My record is nine – a single stone skipping nine times across the lake before it sinks to the bottom. The problem is, I achieved this personal milestone at the age of fourteen, when my father was sailing, my mother was out shopping, and my siblings were…well, scattered all over the place. I was home because I was supposed to be doing my homework. I wasn’t. And, now, my monumental achievement could not be independently verified. It served me right.

I didn’t realize it at the time, but skipping stones – which I did often – was a precursor to my later interest in numbers and patterns and, eventually, how they are both important to understanding and influencing behavior.

That influence was in full gear recently as I left my local mall, weighed down with purchases. People were hurrying in both directions through the heavy glass doors. These doors are particularly vicious; they are a barrier to the cold wind that whips through them in the winter, and they create a virtual vacuum seal when they close. It takes a monumental effort to pull one open, and even when you accomplish it, you then have to move very quickly through the gap to avoid being whacked. So, shoppers are motivated to fall strategically in behind someone else, close enough that the person in front will see or sense that someone is there and, hopefully, hold the door open.

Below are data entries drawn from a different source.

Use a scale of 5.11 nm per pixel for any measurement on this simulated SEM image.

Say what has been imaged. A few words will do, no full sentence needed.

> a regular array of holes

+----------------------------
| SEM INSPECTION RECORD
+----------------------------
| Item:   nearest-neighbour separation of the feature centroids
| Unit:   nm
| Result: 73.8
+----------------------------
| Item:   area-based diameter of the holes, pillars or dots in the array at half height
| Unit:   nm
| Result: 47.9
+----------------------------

There was a time when letting the door go in someone’s face was unthinkable, but not so today. So, I was frustrated, but not surprised, when the person in front of me did just that. I scrambled to grab the handle before the door closed completely, missed, dropped all my parcels, and caused a pedestrian traffic jam. No one was concerned for my welfare; on the contrary, they were visibly irritated at my having broken the rhythm as they stepped over my stuff.

Now, if my readers “of a certain age” are thinking, “Young people today…they’re just uncivilized”, the cavalier door-slammer was in his fifties, wearing a business suit and carrying a briefcase.

After pulling myself and my purchases together, I mused — I never let the door go and I always break my stride when necessary so that the person behind, regardless of how far from the door, will not have it slammed in his or her face. (OK, so I’m a saint.) As I thought about this, I realized that I feel good when I hold the door for the next person. If the individual is right behind, he usually offers a quick thanks or a smile; if she is further away, she quickens her pace so I won’t be inconvenienced, gives a more pronounced and often surprised, “thank you”, and makes direct eye contact.

I decided to conduct an experiment. I watched from the sidelines (alternatively pretending to tie my shoe or rearrange my parcels) while observing whether people did or did not hold the door open for others. Two out of three did not. But, whether the action was positive (holding the door for the next person) or negative (letting it go), it influenced the same behavior in those who followed….until someone broke the pattern. I turned my attention to the positive 33%. With a skill honed decades earlier from skipping stones when I should have been doing other things, I soon determined that a chain of three was the norm, but that occasionally it grew to five. I wondered whether exceptionally positive behavior could extend the chain longer. (Could my record of nine skips across the lake be beaten?!) I was really into this now.

I became the instrument of my own experiment. Moving into place, I chose a door with less traffic, stepped through, held the door open, looked back and smiled at the person several steps behind. She quickened her pace, but my smile said, “No need to hurry; I’ll hold the door open for you.” This extra effort on my part inspired the same in her, and a chain of six was the end result. I took up position again, this time holding the door open for a man. Same thing. Men, women, young, old – it didn’t matter. The greater the positive effort by the person controlling the door, the more likely it was that the chain of positive behavior that ensued was longer.

I kept this up for some time, until Mall security became quite interested in me.

You’re probably wondering what this has to do with fundraising. While I know you can figure out the metaphor, there is a statistic that might interest you. 89% of American households give. This means that at any moment in time, there is a nine out of ten chance that if you don’t hold the door open for the person behind you, you’ll be slamming it in a donor’s face.

I hope you had a great summer. Welcome back to the world that is over-stressed, self-absorbed and moves much too fast – but whose behavior can be instantly transformed by the simplest of positive gestures.